All the king’s horses, and all the king’s men

…have been trying to put John Kerry’s remarks back together again.

When you’re all about the clarity of truth and the purity of language, that doesn’t work. It is still spin.

I’ve been listening to a lot of the debate and argument over Sen. Kerry’s remark about ‘getting an education or winding up in Iraq.’ It sounded so tasteless, surely there would be a correction. Out of great respect for the military, I really wanted to know what he meant by that remark being a ‘botched joke’ that he didn’t finish right. We all blow punchlines at times, but I couldn’t imagine what that one was supposed to have been, to have made what he said…any better.

So I heard it. The missing words were “like Bush.” The line should have been something like, ‘get an education, study and work hard, or you may wind up stuck in Iraq like Bush,’ hoping to take a shot at the president’s war policy. What’s the joke? In a lot of news analysis, media folks are acting as apologists for Kerry, saying he actually meant to slam “Bush’s ignorance,” and variations of that slur. Does that make it okay?

Why is the former Democratic presidential candidate slamming the sitting president and his policies, anyway? What does this say to our enemies? To our military men and women serving this country?

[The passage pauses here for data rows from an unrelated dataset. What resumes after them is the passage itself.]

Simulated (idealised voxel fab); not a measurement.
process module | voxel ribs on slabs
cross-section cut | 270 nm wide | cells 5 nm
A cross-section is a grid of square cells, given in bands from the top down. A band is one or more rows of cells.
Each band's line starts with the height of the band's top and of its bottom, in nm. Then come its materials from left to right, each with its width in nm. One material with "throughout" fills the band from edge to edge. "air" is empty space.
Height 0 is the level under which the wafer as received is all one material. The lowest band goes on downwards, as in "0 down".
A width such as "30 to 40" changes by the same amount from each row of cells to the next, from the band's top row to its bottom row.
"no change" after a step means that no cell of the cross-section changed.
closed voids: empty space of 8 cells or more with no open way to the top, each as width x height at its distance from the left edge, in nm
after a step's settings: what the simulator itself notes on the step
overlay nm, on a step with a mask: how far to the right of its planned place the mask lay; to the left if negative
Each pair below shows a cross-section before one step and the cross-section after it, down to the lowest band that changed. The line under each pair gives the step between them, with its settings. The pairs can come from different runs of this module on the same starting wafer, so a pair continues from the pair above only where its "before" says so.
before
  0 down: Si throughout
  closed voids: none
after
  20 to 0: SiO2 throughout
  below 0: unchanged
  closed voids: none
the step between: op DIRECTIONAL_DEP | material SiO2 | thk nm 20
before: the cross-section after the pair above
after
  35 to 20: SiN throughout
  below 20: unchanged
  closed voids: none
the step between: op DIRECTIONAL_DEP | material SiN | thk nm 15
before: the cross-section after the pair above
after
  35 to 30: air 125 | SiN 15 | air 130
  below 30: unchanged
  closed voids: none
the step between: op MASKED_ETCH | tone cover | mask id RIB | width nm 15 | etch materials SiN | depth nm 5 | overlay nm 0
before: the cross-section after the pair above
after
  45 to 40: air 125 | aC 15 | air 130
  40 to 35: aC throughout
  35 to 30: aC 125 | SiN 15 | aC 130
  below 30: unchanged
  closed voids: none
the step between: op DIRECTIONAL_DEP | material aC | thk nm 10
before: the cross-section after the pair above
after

Last Memorial Day, Lt. Col. Oliver North was on my radio show, talking with me about the highest honor of serving in the military, and about the strict requirements to enter military service. All my life I have admired and greatly respected those who serve our country, but I didn’t know how high those standards were to even qualify. Col. North spelled them out — the tests they had to pass, the clean record they had to have proof of — and they were higher standards than just about any job application for any other employment required in our country today.

That’s just to be able to sign on for several years of total disciplined service with other troops, possibly deployed in battle not only in harms way, but in constant threat of terrorism, in harsh conditions, all in service to other human beings.

Early in the day today, Sen. Kerry cancelled all his campaign appearances. He would be a detriment to any candidate and a distraction for the media, he decided. Late in the day, Kerry issued a printed apology — in writing so that the media would not have more tape to replay. Here’s how it began: “I sincerely regret that my words were misintepreted…”

Only he knows how sincere it was, and I would never judge anyone’s sincerity. But the regret is that “my words were misinterpreted.” I know that a lot of military men and women, and their families, were offended. He regrets that, and I have no doubt of that. But even his original tagline “or winding up in Iraq” was demeaning on the face of it, and it has done its damage.

Always honorable, even when wounded, some of our troops released a photo today from Iraq holding up a hand-painted sign saying “Halp Us Jon Carry, We R Stuk in Irak”. Classy. Another characteristic of our service men and women.

Members of our government are ‘service’ men and women, and they should not be disgracing themselves and the highest offices in the land by taking cheap shots at other members of government, or media people, or any of us — and certainly not, even by inference, the men and women who serve in the military. In just a few soundbites yesterday, Sen. Kerry used the terms “Republican hate machine,” “right wing nut jobs,” “Republican hacks,” and other similar vitriolic language. That’s angry and mean.

You know, it’s interesting, but I haven’t heard demeaning language from politicians who uphold the sanctity of life. It’s an ethic that speaks consistently with respect for the dignity of every person — no matter what their stage of intellectual or emotional development.